Sentences to ponder

by on April 23, 2013 at 12:01 pm in Law | Permalink

Indeed, for customer-support calls, people with a criminal background actually perform a bit better.

I do not think that result is subject to all of the ideal statistical adjustments, although it is based on some “Big Data” correlations.

The longer story is here, and for the pointer I thank DW.

KR April 23, 2013 at 1:07 pm

The best sentence in that article is “For some reason, however, [honest people] make less effective salespeople.”

Mike H April 23, 2013 at 1:14 pm

Or that people become more socially experienced as they age and hence older workers have better skills in dealing with customers than the younger ones. Now assuming criminal records are being kept forever, it is only logical that older workers are more likely than the younger ones to have a record on their files.

JWatts April 23, 2013 at 1:28 pm

There’s a lot of interesting tid bit in that article. But my take away is, welcome to the future where we data mine everything and act accordingly. This will drive the markets to become more efficient. However, some people will like this and others will hate it.

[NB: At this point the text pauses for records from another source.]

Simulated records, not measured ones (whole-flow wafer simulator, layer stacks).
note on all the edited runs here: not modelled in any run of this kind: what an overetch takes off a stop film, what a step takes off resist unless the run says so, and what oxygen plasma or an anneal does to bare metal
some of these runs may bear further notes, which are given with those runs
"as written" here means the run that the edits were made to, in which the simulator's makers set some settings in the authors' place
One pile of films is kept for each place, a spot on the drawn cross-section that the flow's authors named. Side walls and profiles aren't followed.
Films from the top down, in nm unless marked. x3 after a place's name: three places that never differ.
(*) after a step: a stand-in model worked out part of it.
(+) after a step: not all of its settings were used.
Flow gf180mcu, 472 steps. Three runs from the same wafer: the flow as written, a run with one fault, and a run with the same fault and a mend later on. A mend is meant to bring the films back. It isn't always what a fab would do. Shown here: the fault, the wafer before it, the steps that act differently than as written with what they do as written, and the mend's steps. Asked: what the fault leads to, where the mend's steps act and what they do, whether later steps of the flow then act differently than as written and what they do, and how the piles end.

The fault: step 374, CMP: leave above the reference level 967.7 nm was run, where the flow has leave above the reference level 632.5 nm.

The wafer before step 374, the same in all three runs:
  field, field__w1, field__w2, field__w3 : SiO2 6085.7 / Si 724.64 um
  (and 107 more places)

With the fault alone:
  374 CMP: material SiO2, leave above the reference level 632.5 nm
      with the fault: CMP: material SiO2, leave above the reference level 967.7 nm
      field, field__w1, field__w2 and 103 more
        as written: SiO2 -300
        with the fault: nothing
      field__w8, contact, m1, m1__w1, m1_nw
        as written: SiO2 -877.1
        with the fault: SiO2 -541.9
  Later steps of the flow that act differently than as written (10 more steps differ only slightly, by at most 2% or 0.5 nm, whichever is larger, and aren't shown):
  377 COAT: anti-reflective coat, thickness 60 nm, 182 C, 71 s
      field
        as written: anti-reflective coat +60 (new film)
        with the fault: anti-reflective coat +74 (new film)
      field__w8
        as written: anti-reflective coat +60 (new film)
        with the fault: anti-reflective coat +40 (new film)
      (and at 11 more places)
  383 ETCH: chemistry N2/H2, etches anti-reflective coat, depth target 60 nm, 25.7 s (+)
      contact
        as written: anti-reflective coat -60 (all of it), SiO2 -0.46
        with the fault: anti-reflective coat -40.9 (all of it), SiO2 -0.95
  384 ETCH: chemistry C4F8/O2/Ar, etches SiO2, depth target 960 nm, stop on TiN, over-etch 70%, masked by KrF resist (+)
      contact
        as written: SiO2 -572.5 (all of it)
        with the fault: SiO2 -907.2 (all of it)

anon April 23, 2013 at 1:32 pm

From the comments: “in the US I have heard HR directors, off the record, say “If you get a resume with a photo attached throw it away and ‘you never got it'” because of liability and litigation concerns.” This is interesting since I have always attached a photo to my CV.

AndrewL April 23, 2013 at 4:16 pm

amusing that “anon” would write a comment about attaching a photo to all his/her CV’s =P

Andreas Moser April 24, 2013 at 3:54 am

I bet they wouldn’t throw it away if you looked good on the photo. – I don’t understand that “no photo” policy when you can add a link to your website or your LinkedIn profile on your CV. There your photo will show up anyway.

Jenettnay April 23, 2013 at 2:32 pm

It seems to me that a job-seeker with a criminal record have to possess other above average traits to get the job. I hope they compared apples to apples.

Peter April 23, 2013 at 5:23 pm

Moreover, they have an incentive to do well at their jobs, given the trouble they’d have finding other work.

Komori April 24, 2013 at 12:14 pm

I suspect that serving prison or jail time simply prepares you to endure the typical call-center environment.

Danno755 April 23, 2013 at 8:57 pm

When I was a rookie professor a student asked what do you do when your largest customer is Ford and they always pay late yet always take the discount for paying early. I gave my answer. Several years later I had moved to a different university and since they had a contract to teach classes in a prison, periodically I taught classes in the prison. I retold that question and my answer to the class. One of the prisoners said I was wrong because if you did it right they’d pay up every time. Apparently this prisoner would handle accounts payable for his dad’s business. I didn’t ask him how to do it right.

Andrew' April 24, 2013 at 8:18 am

Structure it so that Ford is breaking the law, then when you have a 4000 counts, call up Uncle and have them break some knee-caps.